We use \(\mathrm{Im}\,u = \mathrm{Vect}(y_1, \ldots, y_n)\) (Proposition « image of \(\mathrm{Vect}\) ») and the « kernel detects injectivity » Proposition.
- Surjective \(\iff\) \((y_i)\) generates \(F\). Direct from \(\mathrm{Im}\,u = \mathrm{Vect}(y_1, \ldots, y_n)\): \(u\) surjective \(\iff\) \(\mathrm{Im}\,u = F\) \(\iff\) \((y_i)\) generates \(F\).
- Injective \(\iff\) \((y_i)\) is free. For \(\lambda_1, \ldots, \lambda_n \in \mathbb{K}\), \(u(\sum \lambda_i e_i) = \sum \lambda_i y_i\). So \(\mathrm{Ker}\,u = \{\sum \lambda_i e_i : \sum \lambda_i y_i = 0_F\}\). Hence \(\mathrm{Ker}\,u = \{0_E\}\) (i.e. \(u\) injective) iff \(\sum \lambda_i y_i = 0_F\) implies all \(\lambda_i = 0\), i.e. iff \((y_i)\) is free.
- Bijective \(\iff\) \((y_i)\) is a basis. Bijective = injective + surjective; basis = free + generating. Combine the two previous points.
Theorem — Isomorphism preserves dimension
Let \(E\) be a \(\mathbb{K}\)-vector space of finite dimension and let \(F\) be a \(\mathbb{K}\)-vector space. (i) If \(E\) and \(F\) are isomorphic, then \(F\) is finite-dimensional and \(\dim F = \dim E\).
(ii) Conversely, two finite-dimensional \(\mathbb{K}\)-vector spaces of equal dimension are isomorphic. In particular, every finite-dimensional \(\mathbb{K}\)-vector space of dimension \(n\) is isomorphic to \(\mathbb{K}^n\).
- (i) Let \(u : E \to F\) be an isomorphism and \((e_1, \ldots, e_n)\) a basis of \(E\). By the previous Theorem applied to \(u\) bijective, \((u(e_1), \ldots, u(e_n))\) is a basis of \(F\). So \(F\) has a basis of cardinal \(n\), hence \(F\) is finite-dimensional with \(\dim F = n = \dim E\).
- (ii) Suppose \(\dim E = \dim F = n\). Pick a basis \((e_1, \ldots, e_n)\) of \(E\) and a basis \((f_1, \ldots, f_n)\) of \(F\). By the « basis \(\mapsto\) image of basis » Theorem applied to the family \((f_1, \ldots, f_n)\), there exists a unique linear map \(u : E \to F\) with \(u(e_i) = f_i\). By the previous Theorem, \(u\) is bijective; hence \(u\) is an isomorphism.

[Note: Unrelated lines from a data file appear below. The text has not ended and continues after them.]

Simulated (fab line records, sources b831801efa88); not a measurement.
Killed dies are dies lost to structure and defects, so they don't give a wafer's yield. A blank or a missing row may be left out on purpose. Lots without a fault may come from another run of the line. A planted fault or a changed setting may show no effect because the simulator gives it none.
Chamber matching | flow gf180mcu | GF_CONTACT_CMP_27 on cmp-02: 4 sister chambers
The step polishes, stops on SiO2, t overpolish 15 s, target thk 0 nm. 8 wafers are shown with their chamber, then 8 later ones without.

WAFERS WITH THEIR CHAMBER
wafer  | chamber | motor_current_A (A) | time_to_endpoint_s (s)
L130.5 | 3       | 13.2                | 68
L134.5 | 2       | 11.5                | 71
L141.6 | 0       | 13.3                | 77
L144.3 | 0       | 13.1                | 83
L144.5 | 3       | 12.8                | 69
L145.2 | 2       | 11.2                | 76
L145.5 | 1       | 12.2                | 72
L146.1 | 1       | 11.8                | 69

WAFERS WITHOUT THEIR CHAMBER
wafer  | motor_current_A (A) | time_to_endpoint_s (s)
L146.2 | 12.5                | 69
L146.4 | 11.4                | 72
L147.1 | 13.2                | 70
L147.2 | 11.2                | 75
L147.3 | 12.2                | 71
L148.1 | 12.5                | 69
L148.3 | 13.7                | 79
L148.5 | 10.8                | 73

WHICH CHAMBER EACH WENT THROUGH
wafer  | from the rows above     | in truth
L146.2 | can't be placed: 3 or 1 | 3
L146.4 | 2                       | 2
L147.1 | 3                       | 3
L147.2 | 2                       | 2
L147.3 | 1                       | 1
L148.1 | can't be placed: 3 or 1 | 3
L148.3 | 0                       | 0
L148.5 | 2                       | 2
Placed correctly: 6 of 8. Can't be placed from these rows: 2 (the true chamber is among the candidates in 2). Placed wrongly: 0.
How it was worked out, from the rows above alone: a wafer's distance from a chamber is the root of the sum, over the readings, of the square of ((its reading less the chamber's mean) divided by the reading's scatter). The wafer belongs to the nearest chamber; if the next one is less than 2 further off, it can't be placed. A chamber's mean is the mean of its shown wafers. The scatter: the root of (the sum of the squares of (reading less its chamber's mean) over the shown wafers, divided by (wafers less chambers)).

In particular, every \(E\) of dimension \(n\) is isomorphic to \(\mathbb{K}^n\) (which has dimension \(n\) via the canonical basis).
Skills to practice
- Using isomorphism to compute a dimension
II.4
Dimension of \(\mathcal{L}(E\virgule\ F)\)
Proposition — Dimension of \(\mathcal{L}(E\virgule\ F)\)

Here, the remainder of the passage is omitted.